Thursday, May 29, 2008

Gas Exports and the Missing Billion

Natural Gas Exports
Burma’s emergence as a major regional supplier of natural gas should proved considerable revenue for any the government to spend on much needed infrastructure, health care and education. Rising gas prices and increasing output volumes have caused Burma’s gas exports to soar in the last few years, dramatically improving the country’s balance of payments and the size of its foreign currency reserves.


Burma’s gas exports come courtesy of its possession of large, and exploitable, fields of natural gas offshore in the Gulf of Martaban and in the Bay of Bengal. Cumulatively, these fields have confirmed recoverable reserves of around 540 billion cubic metres – enough, at present prices and production volumes, to bring in annually around $US2 billion for the next 30 to 40 years. Two of the fields, the so-called ‘Yadana’ fields off Mouttama, and the ‘Yetagun’ fields off Burma’s Tenasserim (Tanintharyi) Division, came on stream in 1988 and 2000 respectively, and it these that are the overwhelming source of Burma’s current gas deliveries. The primary customer of the output from the Yadana and Yetagun fields is Thailand which, as a consequence, now runs a substantial trade deficit with Burma (of just over $US2 billion in 2006/07).

Over the next few years, however, the export of gas from Yadana and Yetagun will be joined by that from new fields off Burma’s coast in the Bay of Bengal. These fields, the most lucrative of which are collectively known as the ‘Shwe’ (‘gold’) fields, have roughly the same gas reserves present (an estimated 200–240 million cubic metres) as collectively present at Yadana and Yetagun. The Shwe fields were explored and developed by a consortium that comprised Myanmar Oil and Gas Enterprise (MOGE), together with South Korea’s Daewoo Corporation, the Korean Gas Corporation, the Gas Authority of India Limited, and India’s Oil and Natural Gas Corporation.

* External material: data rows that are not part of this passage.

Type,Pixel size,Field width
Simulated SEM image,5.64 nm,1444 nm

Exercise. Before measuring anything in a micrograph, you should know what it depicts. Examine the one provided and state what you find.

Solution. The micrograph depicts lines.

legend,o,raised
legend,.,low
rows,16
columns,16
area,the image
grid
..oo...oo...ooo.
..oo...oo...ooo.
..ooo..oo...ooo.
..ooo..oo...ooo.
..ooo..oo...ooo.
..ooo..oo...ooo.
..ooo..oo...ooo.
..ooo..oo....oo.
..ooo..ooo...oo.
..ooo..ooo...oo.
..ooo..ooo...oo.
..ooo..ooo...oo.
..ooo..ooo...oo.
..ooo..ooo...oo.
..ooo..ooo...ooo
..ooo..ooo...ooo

The ultimate customer of the gas actually delivered from Burma’s Shwe fields, however, will be China, which in 2007 ‘won’ a fiercely contested bidding war against India and South Korea. This result provoked consternation in South Korea and India at the time, not least because China’s reported bid was below that of India’s offer. China’s Yunnan Province will be the recipient of the gas, courtesy of a 2,400km pipeline that will come ashore near the port of Sittwe (via a facility at nearby Ramree Island), and run more or less the length of Burma into Yunnan Province. With little in the way of labour or environmental considerations to get in the way, construction of the Shwe pipeline can be completed relatively quickly (two to three years). As matters currently stand, however, a delay seems likely in the project, with a senior Yunnan official recently stating with respect to the pipeline that ‘whether, when and how to build it are yet to be decided’ (emphasis added). In the light of this, it is now likely that the first Shwe gas (and its revenue) will not flow until at least 2011/12.

Burma’s ‘Missing Billion’
Whatever the latest delays, the gas earnings discussed above should be transforming Burma’s fiscal circumstances – allowing for the spending on basic infrastructure, health and education the country so desperately needs.

However, under current arrangements, the foreign exchange revenues Burma is accumulating via its exports of natural gas are making next to no impact on the country’s fiscal accounts. The reason for this is simple – Burma’s gas earnings are being recorded in its state finances at their ‘official’ (exchange rate) kyat value. This official exchange rate of the kyat (at around 6 kyat:$US1) over-values the currency by around 150–200 times its market value (currently about 1,000 kyat:$US1). This dualism in Burma’s exchange rate imposes other great costs on Burma’s economy, but critical here is that the use of the official exchange rate to convert the country’s gas earnings into kyat dramatically underplays their true (potential) contribution to state finances. Recorded at the official rate, Burma’s gas earnings for 2006/07 of $US1.25 billion translated into 7.5 billion kyat, or a mere 0.6 per cent of budget receipts. By dramatic contrast, if the same US dollar earnings were recorded at the market exchange rate (at that time around 1,200 kyat:$US1) their contribution of 1,500 billion kyat would more than double total state receipts, and more or less eliminate the country’s fiscal deficit. That this is not done is yet another revealing episode of the chronic macroeconomic mismanagement that inflicts Burma, as well as the SPDC’s priorities.

So where do Burma’s generals hide the ‘missing’ billion or so kyat they keep away from the state’s official finances? No-one but they know for sure, but the gas revenues do show up in the statistics for Burma’s foreign reserves provided by the Myanmar Central Statistical Organisation (MCSO) to the IMF. An inspection of the vaults of the Myanmar Foreign Trade Bank for the money might be a good place to start however – as also might the accounts of some accommodating if unscrupulous banks offshore. From these refuges the SPDC can (and does) spend as they might whim – on the new capital of Naypyidaw, on the nuclear reactor that is being purchased from Russia, on the extraordinary ‘physic nut’ bio-fuel campaign, and so on. In any case, the generals can rest assure that the money they expropriate is safe from prying eyes, and safe from the peoples for whose lives it might make a difference.